Mutual funds hold a portfolio of assets such as stocks, bonds, and money market instruments. These assets generate income. The fund collects that income and then distributes it to investors.

✅ 1. Fund earns income

Mutual funds receive:

  • Dividends from stocks 🏢💰
  • Interest from bonds 💵📈
  • Capital gains when they sell securities at a profit 🔄📊





✅2. Dividend pool is created

All this income is added together and becomes a dividend pool for the fund.

✅ 3. NAV is adjusted
Before paying dividends, the fund’s Net Asset Value (NAV) goes down by the dividend amount.
Example:

  • NAV before dividend = ₹20
  • Dividend declared = ₹1 per unit
  • NAV after dividend = ₹19

This is normal — part of your investment is returned as cash.

✅ 4. Dividend is paid to investors
If you hold units of the fund on the record date, you receive the dividend.

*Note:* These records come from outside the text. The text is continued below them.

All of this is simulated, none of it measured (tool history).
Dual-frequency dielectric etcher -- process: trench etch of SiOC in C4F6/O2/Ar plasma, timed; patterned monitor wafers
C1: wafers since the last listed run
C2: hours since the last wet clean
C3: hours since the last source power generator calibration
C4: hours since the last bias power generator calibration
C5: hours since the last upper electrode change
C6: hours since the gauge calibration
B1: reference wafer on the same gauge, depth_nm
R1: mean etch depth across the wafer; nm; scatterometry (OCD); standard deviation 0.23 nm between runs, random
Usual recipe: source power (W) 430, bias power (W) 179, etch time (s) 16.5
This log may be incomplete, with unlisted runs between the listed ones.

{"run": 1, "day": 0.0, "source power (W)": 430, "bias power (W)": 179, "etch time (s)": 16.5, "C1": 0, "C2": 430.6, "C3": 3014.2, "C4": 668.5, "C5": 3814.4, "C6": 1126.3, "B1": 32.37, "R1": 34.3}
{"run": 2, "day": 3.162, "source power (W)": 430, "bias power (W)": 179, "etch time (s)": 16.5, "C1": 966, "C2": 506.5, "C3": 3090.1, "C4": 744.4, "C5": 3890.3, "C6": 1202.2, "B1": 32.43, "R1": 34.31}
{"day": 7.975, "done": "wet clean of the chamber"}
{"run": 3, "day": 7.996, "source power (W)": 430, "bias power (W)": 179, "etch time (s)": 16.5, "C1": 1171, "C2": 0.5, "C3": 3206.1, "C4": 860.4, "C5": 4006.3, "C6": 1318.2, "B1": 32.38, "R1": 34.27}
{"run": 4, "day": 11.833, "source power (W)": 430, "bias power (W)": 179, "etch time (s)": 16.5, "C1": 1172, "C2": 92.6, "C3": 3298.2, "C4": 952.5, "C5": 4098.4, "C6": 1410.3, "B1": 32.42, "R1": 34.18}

Payment options depend on your chosen plan:

📌 

Dividend Options

a) Dividend Payout

  • You receive the dividend as cash directly to your bank account 🏦💵.

b) Dividend Reinvestment

  • Dividend amount is used to buy more units of the same fund 🔄📈.

c) IDCW Option

Now called Income Distribution cum Capital Withdrawal — same functioning as dividend but with new SEBI terminology.

📝 

Important Points

  • Dividends don’t mean extra profit — they are paid from the fund’s own corpus.
  • NAV always drops after dividends.
  • Growth funds do not pay dividends — all profits stay invested to increase NAV.

📦 

Simple Example

You hold 1,000 units of a mutual fund.

Fund declares:

  • Dividend = ₹1 per unit

You receive:

  • ₹1,000 credited to your bank account (if payout option).
  • Or extra units worth ₹1,000 (if reinvestment).